Leon Byron Woodworth, electrical and mechanical engineer, was
the son of Dr Judson Newell Woodworth and his wife Doma Atell Tuller. He was educated in Buffalo, New York, and continued
his studies at a college in Buffalo and at the University of Rochester. In 1893
he completed a six month apprenticeship with General Electric Company in
Schenectady, New York, and joined the Buffalo Electric Transit Company in 1894
as construction superintendent. The next year he resigned and came to South
Africa, where he joined Hubert Davies and Company as construction engineer. In
1898 he became assistant mechanical engineer and chief electrical engineer for
the New Heriot Gold Mining Company in Johannesburg. During the Anglo-Boer War
(1899-1902) he served with the British forces in the Royal Engineers with the
rank of lieutenant. After the war he returned to his former position until
1908. The next year he became assistant to the consultant mechanical and
electrical engineer for H. Eckstein and Company, Johannesburg. He remained
there when the company became the Central Investment and Mining Corporation, becoming
sectional engineer in the electrical and mechanical department in 1923 and
consulting engineer from 1939 until his retirement in 1941. During these years
he also did research at the Rand Mines Mechanical Laboratory in Johannesburg
and served as engineering consultant for various mining and industrial plants.

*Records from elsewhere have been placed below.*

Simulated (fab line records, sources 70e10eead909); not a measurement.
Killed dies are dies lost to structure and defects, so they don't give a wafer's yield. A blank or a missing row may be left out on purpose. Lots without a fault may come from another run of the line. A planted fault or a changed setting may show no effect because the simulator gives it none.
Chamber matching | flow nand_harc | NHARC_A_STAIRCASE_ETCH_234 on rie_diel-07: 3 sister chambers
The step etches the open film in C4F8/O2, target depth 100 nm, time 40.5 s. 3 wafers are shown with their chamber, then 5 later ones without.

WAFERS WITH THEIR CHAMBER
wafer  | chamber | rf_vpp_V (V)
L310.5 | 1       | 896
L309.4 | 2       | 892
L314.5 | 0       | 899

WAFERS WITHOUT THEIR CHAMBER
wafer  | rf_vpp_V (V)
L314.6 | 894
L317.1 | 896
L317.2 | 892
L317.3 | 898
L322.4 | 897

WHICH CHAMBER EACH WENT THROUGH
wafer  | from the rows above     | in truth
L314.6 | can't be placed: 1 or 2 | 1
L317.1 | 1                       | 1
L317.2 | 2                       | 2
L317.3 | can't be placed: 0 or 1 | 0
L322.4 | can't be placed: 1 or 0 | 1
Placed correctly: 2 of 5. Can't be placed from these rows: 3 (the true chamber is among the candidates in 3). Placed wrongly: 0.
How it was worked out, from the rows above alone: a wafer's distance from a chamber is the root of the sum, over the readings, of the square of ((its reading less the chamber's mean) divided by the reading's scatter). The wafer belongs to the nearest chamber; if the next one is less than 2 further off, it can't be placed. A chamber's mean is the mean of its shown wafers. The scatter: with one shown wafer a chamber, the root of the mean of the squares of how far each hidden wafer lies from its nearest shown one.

Woodworth was a member of the South African Institute of
Electrical Engineers and served as its president for 1921/2. His research dealt
mainly with electric and magnetic methods of ore separation, a topic on which
he contributed several papers to the Institute's Transactions (1911, 1921, 1928), including his presidential address
(1921). He and Samuel T. Tregaskis were furthermore granted a United States
patent in 1924 for an improved magnetic separator. Other publications by Woodworth
in the same journal included 'Notes on three-phase winding equipment' (1913),
and 'The camera as an aid in electrical and mechanical engineering' (1929). Among
others he was granted United States patents for an 'Isolating plugging-in box
for electric power cables' (1931), a 'Junction box system for electric power
cable installations' (1932), and an 'Electric detonator' (1940).
Woodworth was a member of the (British) Institution of
Electrical Engineers, the American Institute of Electrical Engineers, and the
Certificated Engineers of the Union of South Africa. He represented the South
African Institute of Electrical Engineers on the Joint Committee of Technical Societies,
established in 1919, and in February 1922 was elected joint vice-president of
the resulting Associated Scientific and Technical Societies of South Africa.
Woodworth was married to Edith Annie Humphrey, with whom he
had three children, but they were divorced in 1917. He was survived by his
second wife, Gladys Mary Hollins, whom he married in June 1920.